Well, technically they are Uniate Catholics, which means that they acknowledge
the authority of the Pope but use their own rite and traditions.  Greek Uniates,
for example, have always used a Greek rite and were allowed married priests
(though not remarried ones).  As part of this, though there is a Primate of All
Cambria (not, needless to say, a giant gibbon), the functional role of bishops is
assumed by abbots -- a heritage from the Celtic Christian past.

Historically, Uniate churches arise when a group within a competing non-Roman
variant of Christianity wishes to gain independence from its hierarchy.
The Ukrainian Catholic Church, for example, was and is an expression of
Ukrainian nationalism as against Russia: forcibly merged with the Russian
Orthodox Church by Stalin, it reaffirmed its loyalty to the Pope with the
emergence of the Ukrainian state in 1991.  The details of each particular
Uniate arrangement are highly variable, and an intensely political compromise.

In the Kemrese case, Celtic Christianity was strongly defended by the Irish and
Kemrese proto-states; Uniacy was a compromise that ended a schism.

> > It is a gift of God, nothing less than a sacrament and should be treasured.
>
> Could you explain what exactly a sacrament is? With a theological-type
> answer, I mean, not a lexicographical-type one.
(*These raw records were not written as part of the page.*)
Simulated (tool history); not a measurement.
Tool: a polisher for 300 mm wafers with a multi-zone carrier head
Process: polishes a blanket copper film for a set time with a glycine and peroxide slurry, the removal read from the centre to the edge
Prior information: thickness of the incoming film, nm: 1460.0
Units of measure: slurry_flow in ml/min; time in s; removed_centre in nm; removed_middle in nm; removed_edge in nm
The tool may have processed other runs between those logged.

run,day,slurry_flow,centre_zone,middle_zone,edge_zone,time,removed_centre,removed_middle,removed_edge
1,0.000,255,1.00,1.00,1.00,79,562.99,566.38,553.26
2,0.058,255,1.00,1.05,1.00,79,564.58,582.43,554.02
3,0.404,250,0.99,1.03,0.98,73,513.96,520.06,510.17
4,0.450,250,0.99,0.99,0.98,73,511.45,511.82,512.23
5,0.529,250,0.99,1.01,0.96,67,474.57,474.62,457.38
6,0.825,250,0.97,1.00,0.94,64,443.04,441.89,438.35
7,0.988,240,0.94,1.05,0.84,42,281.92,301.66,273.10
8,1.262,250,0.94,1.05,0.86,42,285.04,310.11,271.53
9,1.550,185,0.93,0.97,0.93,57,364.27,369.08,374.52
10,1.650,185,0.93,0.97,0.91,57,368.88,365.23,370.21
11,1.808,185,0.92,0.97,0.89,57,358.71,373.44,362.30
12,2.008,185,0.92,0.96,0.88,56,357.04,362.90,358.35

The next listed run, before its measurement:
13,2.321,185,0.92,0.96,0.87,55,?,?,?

The Catholic Encyclopaedia, which has no canonical status but is generally accepted
as a good summary of Roman doctrine, defines a sacrament thus:

        An outward sign of inward grace, a sacred and mysterious sign or
        ceremony, ordained by Christ, by which grace is conveyed to our
        souls.

Peter Lombard (fl. 12th century) defined a sacrament thus:

        Sacramentum proprie dicitur quod ita signum est gratiae Dei,
        ei invisibilis gratiae forma, ut ipsius imaginem gerat et causa
        existat

        A sacrament is in such a manner an outward sign of inward grace
        that it bears its image (i.e. signifies or represents it)
        and is its cause.

In other words, a sacrament in the full sense is not just a *symbol* of grace,
but actually *causes* changes in the real world: it is a performative.

The specifically Roman list of sacraments is: Baptism, Confirmation,
Holy Eucharist, Penance, Extreme Unction, Orders, and Matrimony.
Protestant churches usually recognize only Baptism and Holy Eucharist,
on the grounds that these were specifically and in detail instituted
by Christ, whereas the others were (according to the Catholic view)
prescribed by him only "in genere" rather than in detail.

The article from which this information comes
(http://www.newadvent.org/cathen/13295a.htm) also contains the following
very interesting paragraph, showing that the Kemrese viewpoint is not
at all un-Catholic:

        Taking the word "sacrament" in its broadest sense, as the sign
        of something sacred and hidden (the Greek word is "mystery"),
        we can say that the whole world is a vast sacramental system,
        in that material things are unto men the signs of things
        spiritual and sacred, even of the Divinity.  "The heavens show
        forth the glory of God, and the firmament declareth the work
        of his hands" (Ps. xviii, 2). "The invisible things of him
        [i.e. God], from the creation of the world, are clearly seen,
        being understood by the things that are made; his eternal power
        also, and divinity" (Rom., i, 20).